No: the biggest charge laying at the feet of the bald-headed biohacker is that he caused a generation of people, including me, to question our default assumptions about work, and the role that work plays in our lives.

Tim Ferriss
If I was a seed investor in Uber, I’d probably have a grin like this too.

It’s often overlooked, but in the Four Hour Work Week (4HWW), published way back in 2007, Ferriss asked three questions:

  1. How do your decisions change if retirement isn’t an option?
  2. What if you could use a mini-retirement to sample your deferred-life plan reward before working 40 years for it?
  3. Is it really necessary to work like a slave to live like a millionaire?

Those are big topics. Ferriss is testing the most basic assumptions of the work-life equation.

This is a topic that my friend Paul Millerd discusses extensively in his book, The Pathless Path. In the book Paul tells the story of his changing relationship with work, as he slowly transitioned away from his life as type-A-ambitious-six-figure-income strategy consultant, towards a life of freedom, autonomy, travel, indie freelance work -- and a lot less money.

Paul calls the world of full-time work, a 40 year career, and a pension, the Default Path. In contrast, his world of indie freelancing, global travel, writing and podcasting is the Pathless Path. He has no defined script, no long-term plan, no particular structure to his work life, and for the most part he’s doing what brings him joy every day. And he’s wildly happy about it.

On a recent podcast I talked toPaul about 4HWW and the impact the book had on his life. I mentioned that I was questioning how work fit into my life, and I wasn’t sure which path to choose: the ambitious full-time work path, or the pathless path that Paul has embraced.

And Paul said something wonderful:

“Stop thinking about ‘Should I do x or y?’. Decide not to do that. Then come up with your own interesting script of what you’re doing now.

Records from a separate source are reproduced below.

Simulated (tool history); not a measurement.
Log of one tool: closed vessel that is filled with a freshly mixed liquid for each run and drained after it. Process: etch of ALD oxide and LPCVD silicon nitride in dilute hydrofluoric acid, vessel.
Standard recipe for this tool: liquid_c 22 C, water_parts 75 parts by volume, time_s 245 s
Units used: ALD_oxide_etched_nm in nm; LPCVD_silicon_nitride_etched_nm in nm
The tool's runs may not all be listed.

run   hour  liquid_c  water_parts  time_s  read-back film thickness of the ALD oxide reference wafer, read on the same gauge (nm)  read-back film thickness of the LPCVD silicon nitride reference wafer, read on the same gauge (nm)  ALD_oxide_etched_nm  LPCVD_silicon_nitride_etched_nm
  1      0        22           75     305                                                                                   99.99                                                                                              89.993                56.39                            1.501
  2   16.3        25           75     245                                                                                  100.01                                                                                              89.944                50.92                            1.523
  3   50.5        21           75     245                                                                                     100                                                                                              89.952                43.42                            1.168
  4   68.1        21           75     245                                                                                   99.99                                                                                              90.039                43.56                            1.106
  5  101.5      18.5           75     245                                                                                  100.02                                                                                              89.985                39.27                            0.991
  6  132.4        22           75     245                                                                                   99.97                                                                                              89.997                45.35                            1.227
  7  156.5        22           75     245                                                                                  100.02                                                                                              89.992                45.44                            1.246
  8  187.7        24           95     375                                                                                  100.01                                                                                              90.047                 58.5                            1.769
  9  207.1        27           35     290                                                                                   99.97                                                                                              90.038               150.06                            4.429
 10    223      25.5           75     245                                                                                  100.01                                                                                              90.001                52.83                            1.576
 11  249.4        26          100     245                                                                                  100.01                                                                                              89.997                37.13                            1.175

This is the first draft of that script.

As ambitious as possible, while being home by 6pm

Right now, the best version of my work story is this:

I reject type-A ambition. I have no interest in working 100 hours a week for Goldman Sachs.

I reject hustle culture. I don’t want three side gigs.

I also reject digital nomadism, indie hacking, anti-work, FAT FIRE, lean FIRE, coast FIRE, passive-income, and any other attempt to reduce work to a two-word label.

Work is a huge part of how we shape our world and make our ideas manifest. It’s how we earn a living. It’s how we demonstrate our abilities. It’s a vehicle for growth. It should be an important part of our lives.

But it shouldn’t be everything.

I want to be as ambitious and career-driven as I can be, while still getting home by 6pm every night.

I want to work, mostly in person, as part of a team where we’re striving to deliver something customers want, in a way that's profitable, sustainable, and good for the local economy.

I believe it doesn’t have to be crazy at work.

. You can be ambitious and have a great career, while working a fairly standard 40 hour work week. You can do this without sacrificing your health, family life, or hobbies to do it.

That’s my philosophy. It stands in contrast to typical type-A ambition, so I’m calling it Type-B ambition.

Roots of my philosophy

I don’t think I’ve ever been hardwired to be type-A ambitious.

I thought I was when I was younger.  I thought I wanted to go to an elite university, and then jump on the fast track into high finance, or big corporate law.

So when I was 17, I applied to that elite university. And -- thank God -- that elite university rejected me.

Instead, I ended up at a good-but-not-world-class university, surrounded by fun people, and fun things to do.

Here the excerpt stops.